Dec. 3, 2009 – The Federal Housing Administration mortgage insurance program is a critical part of the American housing fabric and has never been more important than it is in today’s market, said Vicki Cox Golder, president of the National Association of Realtors, in front of a Congressional panel this week.
Testifying before the House Committee on Financial Services, Golder said that the FHA program is fiscally sound with responsible underwriting, and needs enhancements not radical reform. She urged Congress and the administration to tread lightly before making changes to a program that has a profound impact on economic recovery and serves the nation’s families.

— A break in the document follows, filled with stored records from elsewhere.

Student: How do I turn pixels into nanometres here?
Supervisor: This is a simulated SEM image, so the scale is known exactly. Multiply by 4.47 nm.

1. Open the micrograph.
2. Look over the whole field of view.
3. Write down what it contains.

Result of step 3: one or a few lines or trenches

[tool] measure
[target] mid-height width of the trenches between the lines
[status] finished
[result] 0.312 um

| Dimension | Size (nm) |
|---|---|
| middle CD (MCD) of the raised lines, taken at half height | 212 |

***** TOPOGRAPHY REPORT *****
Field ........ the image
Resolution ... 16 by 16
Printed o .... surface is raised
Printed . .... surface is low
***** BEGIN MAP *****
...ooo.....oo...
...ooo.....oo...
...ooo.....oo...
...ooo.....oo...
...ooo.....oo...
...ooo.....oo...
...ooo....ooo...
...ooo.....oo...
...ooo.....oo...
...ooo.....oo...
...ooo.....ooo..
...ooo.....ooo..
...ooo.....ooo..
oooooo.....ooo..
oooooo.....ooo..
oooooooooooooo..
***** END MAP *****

“With the collapse of the private mortgage market, the importance of the FHA mortgage insurance program has never been more apparent. Thus far in 2009, nearly 80 percent of all FHA insured purchasers are first-time homebuyers. And if you take a closer look at the numbers, you’ll see that program is doing exactly what it was designed to do—make more affordable mortgage financing available to homeowners,” said Golder, owner of Vicki L. Cox & Associates in Tucson, Ariz.
She pointed out that this year almost 50 percent of non-white Hispanic borrowers used FHA insurance or the Veterans Administration’s loan guaranty for home-purchase loans and 21 percent used the FHA or VA program to refinance a home loan. Last year, more than 60 percent of home-purchase loans and about 45 percent of refinance loans to black homebuyers were insured or guaranteed by either FHA or VA.
“As the leading advocate for homeownership and housing issues, NAR knows that without FHA mortgage insurance, our housing market could never start to recover,” Golder said.
FHA’s decline in reserves is in part a reflection of a projected change in home price values, and is not tied to excessive increases in defaults or unsound underwriting practices, she said. In citing the recent FHA audit, Golder said, “If FHA makes no changes to the way it does business today, the reserves will actually exceed 2 percent in the next several years. FHA has sufficient reserves.”
FHA cash reserves and capital reserves give the agency combined assets of $30.4 billion—enough to pay all claims over a 30-year period. Most banks are required to hold reserves sufficient to pay only one year of claims. “Realtors strongly believe that FHA is taking the necessary steps to assure its financial solvency,” Golder said.
“We look forward to working with the Department of Housing and Urban Development. We have confidence that FHA Commissioner Dave Stevens will do what’s needed to ensure the financial health and stability of the FHA fund. We encourage FHA to take steps that will have the least impact on FHA borrowers who are such an important part of our housing and economic recovery,” said Golder.
NAR strongly opposes H.R. 3706, the “FHA Taxpayer Protection Act of 2009,” which would increase FHA’s downpayment requirement. The bill would not add anything to FHA reserves but would put homeownership out of reach for many creditworthy borrowers.
“Realtors believe the best way to ensure FHA’s success is to strengthen it,” she said.
Golder also thanked Chairman Barney Frank (D-Mass.) and the committee for passing legislation to extend the higher loan limits through 2010, but urged the committee to make the higher limits permanent. “The higher limits are not just for a few states with high median prices. There are currently 245 counties in 28 states that have high cost limits—this is a national issue,” she said.